As China builds out its network of militarized islands in the South China Sea and expands a sphere of influence designed to keep the US out, the US Marine Corps is putting the finishing touches on a weapon to burst its bubble: the F-35B.

China’s People’s Liberation Army Rocket Force has turned out a massive number of so-called carrier-killer missiles, ballistic missiles that can target ships up to about 800 miles out at sea,even testing them against models of US aircraft carriers.

With the US Navy’s longest-range platform — aircraft carriers — maxing out at a range of about 550 miles, this means China could theoretically use the missiles to shut the US out of a battle for the South China Sea.

But theories and lines drawn on paper won’t beat the US military in a battle.

In pursuing the strategy of anti-access/area denial, known as A2AD in military speak, China assumes that the US must launch aircraft from bases or aircraft carriers. But the F-35B, the US Marine Corps’ variant of the most expensive weapons system of all time, doesn’t work that way.

“You can fly the F-35B literally anywhere,” David Berke, a retired US Marine Corps lieutenant colonel, told Business Insider. “If your traditional places of operation are unavailable” — perhaps because Chinese missile fire cratered them, a likely tactic in a war — “the F-35B can be there.”

By taking off in just a few hundred feet or so and landing from a vertical drop, the F-35B frees up the Marine Corps from worrying about large, obvious bases.

If China targets carriers, the US won’t use carriers

Marines have been training for this operating concept in the Pacific as well. In mid-January, they landed an F-35B on a sloped platform, showing that future pilots could land their plane almost anywhere.

Throughout last year, F-35B crews trained on tactics like “hot loading” and “hot refueling,”which aims to turn reloading the F-35 — usually an affair that takes time, space, and a massive air base to support — into the equivalent of a NASCAR pit stop.

For the F-35B, the ground crew runs up to the jet while it’s still running to pump more fuel and load more bombs. In just a few minutes, atop a dirt floor with minimal support infrastructure in an improvised location China’s missiles won’t know to hit, the F-35B can take off again.

“Find me 600 feet of flat surface anywhere in the world, and I can land there,” said Berke, who compared the F-35B to the A-10 “Warthog,” the US Air Force flying gun famous for its ability to land on dirt roads and fight on despite getting roughed up.

So while China has focused on pushing back the US’s aircraft-carrier-bound fleets of F-18s, the Marines have cooked up a new strategy involving smaller carriers, like the USS Wasp, and heavy-lifting, quick-flying helicopters for support. Using the V-22 Osprey’s and the CH-53’s extreme-lifting capability, Marines could set up makeshift bases inside China’s supposed A2AD bubble.

From there, the stealth F-35Bs could take out the threats keeping the carriers at bay, poking holes in that bubble.

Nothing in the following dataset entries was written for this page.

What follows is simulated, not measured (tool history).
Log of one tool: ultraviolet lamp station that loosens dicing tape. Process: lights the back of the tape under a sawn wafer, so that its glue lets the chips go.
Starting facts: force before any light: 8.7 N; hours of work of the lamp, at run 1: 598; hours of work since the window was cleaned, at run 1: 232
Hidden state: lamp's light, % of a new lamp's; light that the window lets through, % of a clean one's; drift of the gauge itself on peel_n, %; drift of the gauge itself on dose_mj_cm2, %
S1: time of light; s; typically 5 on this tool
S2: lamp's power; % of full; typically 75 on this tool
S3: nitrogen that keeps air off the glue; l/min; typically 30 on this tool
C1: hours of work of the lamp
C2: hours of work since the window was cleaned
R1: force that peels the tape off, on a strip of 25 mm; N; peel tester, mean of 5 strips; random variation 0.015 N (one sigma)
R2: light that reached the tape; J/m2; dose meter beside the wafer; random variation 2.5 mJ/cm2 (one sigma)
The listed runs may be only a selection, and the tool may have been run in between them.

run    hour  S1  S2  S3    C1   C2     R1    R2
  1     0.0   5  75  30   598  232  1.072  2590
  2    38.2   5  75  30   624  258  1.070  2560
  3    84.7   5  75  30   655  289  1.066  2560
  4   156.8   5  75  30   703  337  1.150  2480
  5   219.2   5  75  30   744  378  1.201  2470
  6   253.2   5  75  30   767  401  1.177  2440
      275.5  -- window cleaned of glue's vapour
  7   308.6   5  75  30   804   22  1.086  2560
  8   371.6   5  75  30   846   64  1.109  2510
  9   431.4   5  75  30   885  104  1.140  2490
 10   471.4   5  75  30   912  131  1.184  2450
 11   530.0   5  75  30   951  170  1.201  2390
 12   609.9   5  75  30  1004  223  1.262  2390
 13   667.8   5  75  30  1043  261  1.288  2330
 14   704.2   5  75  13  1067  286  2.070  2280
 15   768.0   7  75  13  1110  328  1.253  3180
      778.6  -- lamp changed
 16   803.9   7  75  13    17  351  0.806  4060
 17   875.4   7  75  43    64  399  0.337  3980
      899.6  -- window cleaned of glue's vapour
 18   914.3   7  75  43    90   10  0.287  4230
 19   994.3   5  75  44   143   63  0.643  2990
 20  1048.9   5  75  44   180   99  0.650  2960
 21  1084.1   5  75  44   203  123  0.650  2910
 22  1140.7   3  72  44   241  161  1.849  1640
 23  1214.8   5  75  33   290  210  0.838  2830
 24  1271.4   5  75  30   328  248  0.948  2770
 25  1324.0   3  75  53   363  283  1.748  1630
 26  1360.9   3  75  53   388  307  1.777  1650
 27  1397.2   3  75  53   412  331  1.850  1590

“If you’re looking at warfare two-dimensionally, you’re looking at it wrong,” Berke, a former F-35 squadron commander, said of the A2AD concept. “You don’t beat me in a boxing match ’cause your arms are longer than mine.”

The US is sending the F-35B to the Pacific ASAP

The US’s faith in the F-35B’s ability to shake up the balance of power in the Pacific is evident in recent deployments. The first outside the US was in Japan.

Now, amid rising tensions with North Korea, an F-35B-capable aircraft carrier will station itself in Japan.

“You’re about to put for the first time ever fifth-generation fighters on a ship at sea and put it into a highly contested area that is fraught with geopolitical risk and controversy and tensions,” Berke said.

“The implications of a fifth-generation airplane being in [the Pacific] is impossible to overstate,” he added. “They’re going to provide capability that nobody knows exists yet.”